The Buddy Texas Tornados are an elite corp of the Lone Star State’s finest musicians. The editors have been picking them since 1978. With so many fine players in circulation, choosing so few a year is a harrowing task. The variety of styles in Texas is as wide as a panhandle horizon.

We salute the new inductees for 2004 as they take their place alongside previous Buddy Texas Tornado guitarist and bassist inductees.

John Sprott was born in Ft. Worth on June 25th, 1958. A couple of years later the family moved to Lubbock, where he stayed.

He said that his early guitar influences were James Taylor, Toy Caldwell, and BB King. He added that David Lindley influenced his melodic concepts on slide.

“I used a straight mike stand with a round bass to play slide, and in standard tuning rather than the open slide tunings used by virtually all of the greats of slide guitar,” he said.

He said that he loves playing blues and attempting to reproduce the licks of King (BB, Freddie, and Albert), Albert Collins, and John Lee Hooker, but that he rarely he gets the exact desired result.

Sprott’s first paying gig was with his big sister in ’73-’74 and was hooked. He played with a number of local rock and country bands until 1980, when Dennis Jones, Greg Galbraight, and he formed a band that became The Nelsons. The punkabilly outfit entered the MTV Basement Tapes contest in 1983, won the semi-final round, and were awarded $5,000.00 worth of gear.

The band recorded an EP in ’84 and a CD in ’90. During that time they had opened for such acts as Culture Club, Billy Idol and jammed with Jimmy Page.

The Nelsons disbanded in ’91 but Sprott, Kevin Mackey, Sean Frankhouser formed the Fearless and Incomparable Texas Blues Butchers.

They were soon joined by Stephen Shaw (aka Elvis T. Busboy) and, later as they played in the Dallas area, Tim Alexander.

Sprott also played on and co-produced House of Doom with Lubbock songwriter D.G. Flewellyn and worked on Story of a Rebel with Jeffrey Duke Patterson.

Elvis T. Busboy and the Texas Blues Butchers have recorded two CD’s, Dance Favorites and ETB II. Today, the band includes Danny Cochran on drums with Sean Frankhouser back on bass.

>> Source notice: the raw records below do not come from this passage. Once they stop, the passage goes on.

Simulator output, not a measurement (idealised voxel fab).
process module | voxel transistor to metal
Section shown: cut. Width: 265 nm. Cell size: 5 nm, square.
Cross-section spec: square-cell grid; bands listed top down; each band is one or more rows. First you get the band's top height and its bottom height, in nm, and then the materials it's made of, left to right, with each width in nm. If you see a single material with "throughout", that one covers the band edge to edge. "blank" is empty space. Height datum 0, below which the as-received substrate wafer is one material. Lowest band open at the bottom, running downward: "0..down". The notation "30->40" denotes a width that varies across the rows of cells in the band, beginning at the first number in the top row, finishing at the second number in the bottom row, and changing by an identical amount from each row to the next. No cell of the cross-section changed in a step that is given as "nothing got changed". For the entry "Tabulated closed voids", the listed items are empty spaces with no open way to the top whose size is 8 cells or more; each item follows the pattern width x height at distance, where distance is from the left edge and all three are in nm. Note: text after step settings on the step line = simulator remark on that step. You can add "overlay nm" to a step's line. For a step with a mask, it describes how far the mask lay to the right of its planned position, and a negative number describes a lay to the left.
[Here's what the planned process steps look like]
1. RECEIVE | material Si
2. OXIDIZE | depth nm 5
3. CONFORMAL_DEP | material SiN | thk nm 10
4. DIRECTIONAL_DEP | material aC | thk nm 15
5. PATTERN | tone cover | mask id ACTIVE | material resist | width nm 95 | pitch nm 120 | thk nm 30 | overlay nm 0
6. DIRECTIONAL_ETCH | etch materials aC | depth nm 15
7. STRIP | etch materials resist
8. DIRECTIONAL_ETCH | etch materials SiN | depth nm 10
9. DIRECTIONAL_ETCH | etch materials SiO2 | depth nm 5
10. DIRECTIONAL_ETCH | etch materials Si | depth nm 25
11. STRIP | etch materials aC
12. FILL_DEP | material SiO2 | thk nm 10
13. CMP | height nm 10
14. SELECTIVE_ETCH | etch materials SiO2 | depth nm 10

Sprott also gigs solo and with the Plain Brown Wrapper Band. He loves twangy Fenders. “When we are using my PA, I play through a Line 6 Pod directly into the console. The signal comes off of the channel on the board into an old Fender Deluxe Reverb.”

In the studio he plays a 335, Firebird , or Les Paul straight into a late 60’s Fender Champ, or sometimes a Full Drive or Mesa V Twin.